Recently we did some research on Image processing using GPGPU, and we tired both OpenCL and AMP. It was found that AMP performs worse than OpenCL, consuming more time with the same workload. And we found that the bottleneck is memory transferring between Host and GPU. So we wrote a test code, using AMP or OpenCL just to copy the values of one vector to another. It contains three partitions: copying data from Host to GPU, execution in GPU, and copying data back from GPU to Host, and the time spent in each partition was recorded:
Platform: IvyBridge, I5-3450, with HD2500 GPU
Data length: 3264*2448*sizeof(int) bytes
OpenCL config: global_size = 3264*2448, local_size = 1, implement the copies via clEnqueueWriteBuffer and clEnqueueReadBuffer.
AMP config: use the array<int, 1>a(3264*2448) with no tile, implement the copies via the function copy().
|
Copy to GPU |
Execution in GPU |
Copy back to CPU |
OpenCL |
7.45 ms |
100.57 ms |
7.68 ms |
AMP |
98.64 ms |
39.4 ms |
89.11 ms |
It can be found that, AMP consumes much more time in memory transfer between Host and GPU, but less time in GPU execution. We guess that maybe AMP copies data to a deeper memory buffer than OCL, so in GPU execution, fetching the data from the GPU buffer in OCL will spend much more time.
However, increasing the local_size in OpenCL can help shorten the GPU Execution time:
Local_size |
1 |
4 |
8 |
16 |
32 |
64 |
GPU Execution in OpenCL |
100.57ms |
35.34ms |
18.13ms |
10.37ms |
10.15ms |
10.21ms |
And time spent in the memory copy almost remains the same, since they have nothing to do with local_size.
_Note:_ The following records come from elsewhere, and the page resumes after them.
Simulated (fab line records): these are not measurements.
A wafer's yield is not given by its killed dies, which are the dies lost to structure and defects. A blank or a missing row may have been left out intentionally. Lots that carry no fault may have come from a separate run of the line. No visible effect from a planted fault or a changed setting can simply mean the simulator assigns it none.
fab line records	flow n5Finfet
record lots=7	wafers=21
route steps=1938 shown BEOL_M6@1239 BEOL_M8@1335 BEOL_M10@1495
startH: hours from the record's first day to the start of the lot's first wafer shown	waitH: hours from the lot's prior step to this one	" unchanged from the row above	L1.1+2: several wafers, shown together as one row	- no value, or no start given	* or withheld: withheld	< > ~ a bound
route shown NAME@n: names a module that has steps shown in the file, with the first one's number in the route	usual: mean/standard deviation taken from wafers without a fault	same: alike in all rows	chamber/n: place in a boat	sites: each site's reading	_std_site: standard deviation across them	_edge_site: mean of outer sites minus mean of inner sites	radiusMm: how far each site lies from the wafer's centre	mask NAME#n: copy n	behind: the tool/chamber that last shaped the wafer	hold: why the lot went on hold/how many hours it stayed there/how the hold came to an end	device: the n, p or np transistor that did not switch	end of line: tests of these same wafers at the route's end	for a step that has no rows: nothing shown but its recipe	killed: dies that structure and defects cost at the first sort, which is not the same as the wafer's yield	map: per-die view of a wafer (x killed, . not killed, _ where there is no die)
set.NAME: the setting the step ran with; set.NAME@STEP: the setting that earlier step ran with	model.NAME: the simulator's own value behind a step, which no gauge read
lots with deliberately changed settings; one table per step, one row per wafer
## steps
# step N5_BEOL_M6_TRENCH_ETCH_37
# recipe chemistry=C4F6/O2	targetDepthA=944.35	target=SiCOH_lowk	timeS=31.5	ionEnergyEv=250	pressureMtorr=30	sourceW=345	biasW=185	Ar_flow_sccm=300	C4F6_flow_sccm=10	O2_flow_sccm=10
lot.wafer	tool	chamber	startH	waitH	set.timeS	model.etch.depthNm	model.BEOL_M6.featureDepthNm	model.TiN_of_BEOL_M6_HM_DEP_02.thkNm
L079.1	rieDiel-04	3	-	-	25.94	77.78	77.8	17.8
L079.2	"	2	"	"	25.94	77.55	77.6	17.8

But in AMP, the bottleneck is the memory transfer, not the GPU execution, and changing the tile size doesn’t help (in fact, it increased the consumed time of GPU execution in our test). So after changing the local_size in OpenCL, it outperforms a lot than AMP.
Anyone come across similar issues? And what’s your solutions? I need your advice.
Thanks a lot.